Although differences in sound quality between varying sample rates and bit depths may be difficult to distinguish, it’s important to pay attention to the bit depth. The difference between 8-bit and 16-bit is significant, and the jump from 16-bit to 24-bit increases the number of possibilities from tens of thousands to millions.
Therefore, when recording audio, it’s crucial to prioritize bit depth and sample rate, especially for files containing critical details. It’s best to request high-quality recordings from the commentator. The MP3 format has a maximum sample rate of 48000, while the AAC format offers the highest quality in professional video editing software and can serve as a suitable alternative to MP3.
what to consider before buying a new microphone?
- Microphone Type: There are several types of microphones available such as dynamic, condenser, ribbon, and USB. Each type has its own advantages and disadvantages, and it is important to choose the one that is suitable for your needs.
- Polar Pattern: The polar pattern of a microphone determines how it picks up sound. There are several types of polar patterns such as cardioid, omnidirectional, and bi-directional. It is important to choose the one that is appropriate for the recording environment and the intended use of the microphone.
- Frequency Response: The frequency response of a microphone refers to the range of frequencies that it can capture. It is important to choose a microphone that is capable of capturing the frequency range that you require for your recording needs.
- Sensitivity: The sensitivity of a microphone refers to how much sound it can pick up. It is important to choose a microphone that is sensitive enough to pick up the sound you need, but not so sensitive that it picks up unwanted background noise.
- Budget: The price of microphones can vary widely, from a few dollars to thousands of dollars. It is important to consider your budget and choose a microphone that provides the best value for your money.
- Compatibility: It is important to ensure that the microphone you choose is compatible with your recording equipment, such as your computer or audio interface.
- Reviews: Before making a purchase, it is helpful to read reviews from other users who have experience with the microphone you are considering. This can provide valuable insight into the microphone’s performance and suitability for different recording needs.
The most common microphone pickup patterns are:
- Bidirectional/Figure-8: This pattern captures sound from the front and back of the microphone while minimizing sound from the sides. It is ideal for recording two sound sources at the same time, such as an interview.
- Supercardioid/Hypercardioid: These patterns are similar to cardioid, but have a more directional pickup, capturing sound from a smaller area in front of the microphone. They are useful for recording in noisy environments or when trying to isolate a specific sound source.
- Cardioid: This pickup pattern captures sound from the front of the microphone while minimizing sound from the sides and rear. It is ideal for recording a single sound source while reducing ambient noise.
- Omnidirectional: This pattern captures sound from all directions equally. It is useful for recording a group of people or capturing ambient sound.

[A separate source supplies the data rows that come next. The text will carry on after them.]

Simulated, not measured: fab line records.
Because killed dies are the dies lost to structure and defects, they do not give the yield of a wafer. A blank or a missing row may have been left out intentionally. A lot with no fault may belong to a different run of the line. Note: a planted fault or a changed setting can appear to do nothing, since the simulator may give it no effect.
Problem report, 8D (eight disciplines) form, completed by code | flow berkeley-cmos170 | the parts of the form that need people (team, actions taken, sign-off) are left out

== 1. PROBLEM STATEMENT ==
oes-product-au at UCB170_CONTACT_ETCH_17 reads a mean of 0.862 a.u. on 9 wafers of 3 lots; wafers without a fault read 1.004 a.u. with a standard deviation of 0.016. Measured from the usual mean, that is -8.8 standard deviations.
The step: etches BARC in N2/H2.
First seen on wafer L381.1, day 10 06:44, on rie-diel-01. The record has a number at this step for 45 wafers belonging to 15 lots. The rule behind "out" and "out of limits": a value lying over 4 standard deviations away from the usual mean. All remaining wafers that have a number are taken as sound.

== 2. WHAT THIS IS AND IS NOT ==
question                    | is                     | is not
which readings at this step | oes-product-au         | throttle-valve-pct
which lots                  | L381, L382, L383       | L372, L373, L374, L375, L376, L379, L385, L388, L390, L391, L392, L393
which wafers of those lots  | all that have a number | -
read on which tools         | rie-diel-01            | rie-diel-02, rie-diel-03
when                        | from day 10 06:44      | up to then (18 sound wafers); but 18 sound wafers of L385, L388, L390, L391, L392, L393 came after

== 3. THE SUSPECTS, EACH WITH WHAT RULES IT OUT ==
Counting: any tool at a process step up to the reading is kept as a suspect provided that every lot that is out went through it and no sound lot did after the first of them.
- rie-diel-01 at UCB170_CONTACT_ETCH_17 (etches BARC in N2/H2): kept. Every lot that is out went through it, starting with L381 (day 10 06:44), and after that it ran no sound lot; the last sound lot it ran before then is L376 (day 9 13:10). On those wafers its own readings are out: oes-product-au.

- Shotgun: This is a highly directional pattern that captures sound from a very narrow area in front of the microphone. It is commonly used in film and video production to capture dialogue from a specific actor while minimizing other sounds.
What about the noise isolation of the microphone you want to buy?
Sound isolation in microphones refers to the ability of a microphone to capture sound from a specific source while reducing or eliminating unwanted sound from other sources. Here are several points to consider regarding sound isolation in microphones:
- Shock Mounts: A shock mount can help reduce vibrations and handling noise from the microphone stand or boom arm. This is particularly important for condenser microphones, which are more sensitive to vibrations.
- Noise–Canceling: Some microphones use noise-canceling technology to actively reduce background noise. These microphones use electronic circuitry to analyze the sound and cancel out unwanted noise.
- External Soundproofing: In some cases, external soundproofing measures may be necessary to reduce unwanted noise, such as acoustic panels or soundproofing foam in the recording room.
- Directionality: Microphones with directional patterns, such as cardioid or supercardioid, are better at isolating sound from a specific source and rejecting sounds from other directions. This is because the microphone is designed to pick up sound primarily from the front, while minimizing sound from the sides and rear.
- Wind and Pop Filters: Wind and pop filters can help reduce unwanted noise from wind, breathing, or plosives (popping sounds) that can occur when pronouncing certain syllables.
Overall, sound isolation is an important factor to consider when selecting a microphone for a specific application, particularly in noisy environments or when capturing sound from a specific source.
There are several types of microphones, including:
- Wireless Microphones: These microphones use a radio transmitter and receiver to transmit the audio signal without the need for a physical cable. They are commonly used for live performances and public speaking.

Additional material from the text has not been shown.